During the Age of Reason, while the circle of the French Encyclopédie was seemingly fighting the final battle against the remnants of the Dark Ages, these Dark Ages started charming the aristocrats, with the Gothic novel and early Ossianic Romanticism. Geographically close, even though psychologically far from the castle of Otranto, Ludovico Antonio Muratori collected in his Rerum Italicarum Scriptores the ancient chronicles of medieval grandeur. Soon Chateaubriand was to celebrate the rise of Gothic cathedrals under the trees of the Celtic forest, while thanks to Walter Scott, Victor Hugo, and the restorations of Viollet-le-Duc, the whole nineteenth century would dream of its own Middle Ages, thus avenging the enlightened gesture of Napoleon, who cut the tympanum of Notre Dame to allow his imperial cortège to enter the cathedral.
Oddly enough one could see, from the Confessional of the Black Penitents, Fulton’s steamboat sailing triumphantly; and I do not exactly know whether the spinning jenny and the power loom were neo-Gothic machinery or whether the Nightmare Abbey of Gregory the Monk was a factory for the concoction of Gothic dreams. The Italian Risorgimento was a period of abundant medieval repêchage, not to mention Italian opera, full as it is of troubadours; and finally there was the German neomedieval vertigo of the castle of Ludwig of Bavaria and Wagner’s parsifalization of the universe.
What would Ruskin, Morris, and the pre-Raphaelites have said if they had been told that the rediscovery of the Middle Ages would be the work of the twentieth-century mass media? Classicism and Medievalism At this point we must bring up at least two questions. First, what distinguishes this permanent rediscovery of the Middle Ages from the equally permanent return to the classical heritage? Second, did the many Middle Ages (too many) always fit the same archetype? As for the first question, we can oppose the model of philological reconstruction to that of utilitarian bricolage.

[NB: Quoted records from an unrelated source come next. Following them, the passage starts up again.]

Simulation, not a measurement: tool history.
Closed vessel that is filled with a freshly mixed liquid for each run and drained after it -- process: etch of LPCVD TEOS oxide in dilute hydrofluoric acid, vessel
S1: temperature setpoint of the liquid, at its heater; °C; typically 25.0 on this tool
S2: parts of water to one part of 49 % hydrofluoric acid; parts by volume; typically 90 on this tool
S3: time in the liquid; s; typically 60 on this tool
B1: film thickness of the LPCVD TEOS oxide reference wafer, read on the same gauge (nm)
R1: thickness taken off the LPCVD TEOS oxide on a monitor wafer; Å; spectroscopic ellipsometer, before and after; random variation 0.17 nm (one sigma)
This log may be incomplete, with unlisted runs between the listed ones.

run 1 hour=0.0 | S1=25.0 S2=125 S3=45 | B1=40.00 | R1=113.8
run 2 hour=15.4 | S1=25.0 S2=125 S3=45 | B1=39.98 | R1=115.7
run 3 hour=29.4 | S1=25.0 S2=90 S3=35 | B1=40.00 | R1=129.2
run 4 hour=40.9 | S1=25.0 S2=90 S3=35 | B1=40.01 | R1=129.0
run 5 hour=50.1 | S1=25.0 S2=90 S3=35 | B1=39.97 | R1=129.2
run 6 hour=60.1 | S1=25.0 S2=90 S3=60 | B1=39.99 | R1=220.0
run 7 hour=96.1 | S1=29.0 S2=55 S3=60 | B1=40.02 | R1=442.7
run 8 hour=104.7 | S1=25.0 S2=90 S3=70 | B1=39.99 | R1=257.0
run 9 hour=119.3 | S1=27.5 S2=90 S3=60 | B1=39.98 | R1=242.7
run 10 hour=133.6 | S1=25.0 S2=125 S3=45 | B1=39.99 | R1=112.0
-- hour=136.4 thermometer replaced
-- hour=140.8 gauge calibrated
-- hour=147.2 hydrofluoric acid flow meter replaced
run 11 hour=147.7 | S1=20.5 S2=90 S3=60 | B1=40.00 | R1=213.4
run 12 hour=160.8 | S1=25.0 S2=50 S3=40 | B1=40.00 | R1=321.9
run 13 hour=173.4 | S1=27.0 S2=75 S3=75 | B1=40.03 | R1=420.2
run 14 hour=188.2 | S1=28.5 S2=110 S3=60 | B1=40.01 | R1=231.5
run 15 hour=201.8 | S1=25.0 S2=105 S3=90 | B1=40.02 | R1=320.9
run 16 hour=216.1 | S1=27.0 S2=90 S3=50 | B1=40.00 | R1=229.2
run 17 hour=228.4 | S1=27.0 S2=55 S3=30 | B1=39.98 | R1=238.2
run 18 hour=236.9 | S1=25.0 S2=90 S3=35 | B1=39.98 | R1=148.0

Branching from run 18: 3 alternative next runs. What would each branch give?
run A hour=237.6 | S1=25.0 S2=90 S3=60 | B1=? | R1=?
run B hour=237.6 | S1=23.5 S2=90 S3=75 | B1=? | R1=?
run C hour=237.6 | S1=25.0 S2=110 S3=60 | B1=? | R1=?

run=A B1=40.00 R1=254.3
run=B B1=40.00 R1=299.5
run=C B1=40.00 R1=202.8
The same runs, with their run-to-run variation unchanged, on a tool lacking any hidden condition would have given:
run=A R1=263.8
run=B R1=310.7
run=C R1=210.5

In the case of the remains of classical antiquity we reconstruct them but, once we have rebuilt them, we don’t dwell in them, we only contemplate them as an ideal model and a masterpiece of faithful restoration. On the contrary, the Middle Ages have never been reconstructed from scratch: We have always mended or patched them up, as something in which we still live. We have cobbled up the bank as well as the cathedral, the state as well as the church. We no longer dwell in the Parthenon, but we still walk or pray in the naves of the cathedral. Even when we live with Aristotle or Plato, we deal with them in the same terms suggested by our medieval ancestors. When one scrapes away the medieval incrustations from Aristotle and renews him, this reread Aristotle will adorn the shelves of academic libraries but will still not connect with our everyday life.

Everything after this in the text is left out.